If he is to go then he is determined to go with a fight and his spirit is a long way from being broken.

"My health under the circumstances is good," said Jol with a cheeky nudge, a wink and a glint in his eye.

"I'm still here. I'm sleeping a little less but my wife is supportive.

"If I stay up longer, she gets to stay up with me. There are always advantages, even when we're having problems!"

Amid rumours of crisis talks the Dutchman insisted he had not been summoned to speak to chairman Daniel Levy since Monday's 3-1 defeat at Newcastle, before pausing to add: "That is probably more worrying!"

The smile vanished from his face as Jol admitted the performance at St James' Park was his team's worst of the season.

He pointed to more defensive mistakes and claimed that was the main reason why a team with Champions League ambitions have found themselves in the bottom three.

Jol said: "I was trying to analyse it and it's not an easy place to go. We've conceded more goals than almost any other team in the League and it is avoidable.

"I can be angry but we know the answers. It's a question of being at the end of corners, free-kicks around the box, crosses, block the shots.

"Some 70 or 80 per cent of the goals we give away are from set plays, even throw-ins.

"If Michael Dawson and Younes Kaboul are letting free headers in, you have to educate them.

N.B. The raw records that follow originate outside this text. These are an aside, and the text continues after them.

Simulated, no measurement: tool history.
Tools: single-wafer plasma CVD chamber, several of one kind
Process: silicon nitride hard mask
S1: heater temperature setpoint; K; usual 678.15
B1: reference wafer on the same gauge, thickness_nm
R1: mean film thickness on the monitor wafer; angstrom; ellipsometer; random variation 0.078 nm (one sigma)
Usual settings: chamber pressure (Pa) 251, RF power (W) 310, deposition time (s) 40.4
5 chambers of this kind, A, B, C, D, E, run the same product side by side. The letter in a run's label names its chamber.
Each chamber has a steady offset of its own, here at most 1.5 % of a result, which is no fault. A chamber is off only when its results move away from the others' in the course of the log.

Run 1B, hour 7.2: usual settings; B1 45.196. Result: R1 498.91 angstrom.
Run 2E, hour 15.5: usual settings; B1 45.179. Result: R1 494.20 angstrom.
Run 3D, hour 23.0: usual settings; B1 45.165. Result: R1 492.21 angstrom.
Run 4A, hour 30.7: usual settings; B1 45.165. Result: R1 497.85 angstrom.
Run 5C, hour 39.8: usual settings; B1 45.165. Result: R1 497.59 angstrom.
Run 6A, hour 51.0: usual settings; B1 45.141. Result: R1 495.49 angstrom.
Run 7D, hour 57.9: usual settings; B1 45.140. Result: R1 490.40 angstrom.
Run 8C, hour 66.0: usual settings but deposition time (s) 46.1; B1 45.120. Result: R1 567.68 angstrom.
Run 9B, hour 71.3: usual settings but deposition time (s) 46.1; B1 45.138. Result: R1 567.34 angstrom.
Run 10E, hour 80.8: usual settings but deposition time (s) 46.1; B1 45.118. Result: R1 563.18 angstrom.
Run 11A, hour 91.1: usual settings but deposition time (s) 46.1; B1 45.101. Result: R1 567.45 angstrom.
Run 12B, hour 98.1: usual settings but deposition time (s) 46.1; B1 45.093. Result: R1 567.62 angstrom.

"Other teams play like that but come out with a result. But if you concede goals like the first two then it's impossible to come out with a result at a place like Newcastle."

He then took a swipe at former Spurs skipper turned Setanta TV pundit Tim Sherwood, who claimed the manager was not working hard enough on the training ground to resolve the faults.

Jol fumed: "I do more on the training pitch on set-plays than any other club because I've got to do more.

"But still it's about physical presence and mental toughness. If he said that, it was a misjudgment. It's not all about me."

Jol dismissed Dimitar Berbatov's touchline sulk, insisting it was "not an issue" and is expected to recall the Bulgarian centre forward for tonight's UEFA Cup game against Getafe.

We're that far from being any good: Like his boss, Berbatov is all smiles

"I never talk about the team but Berbatov starts 95 per cent of the games," he said.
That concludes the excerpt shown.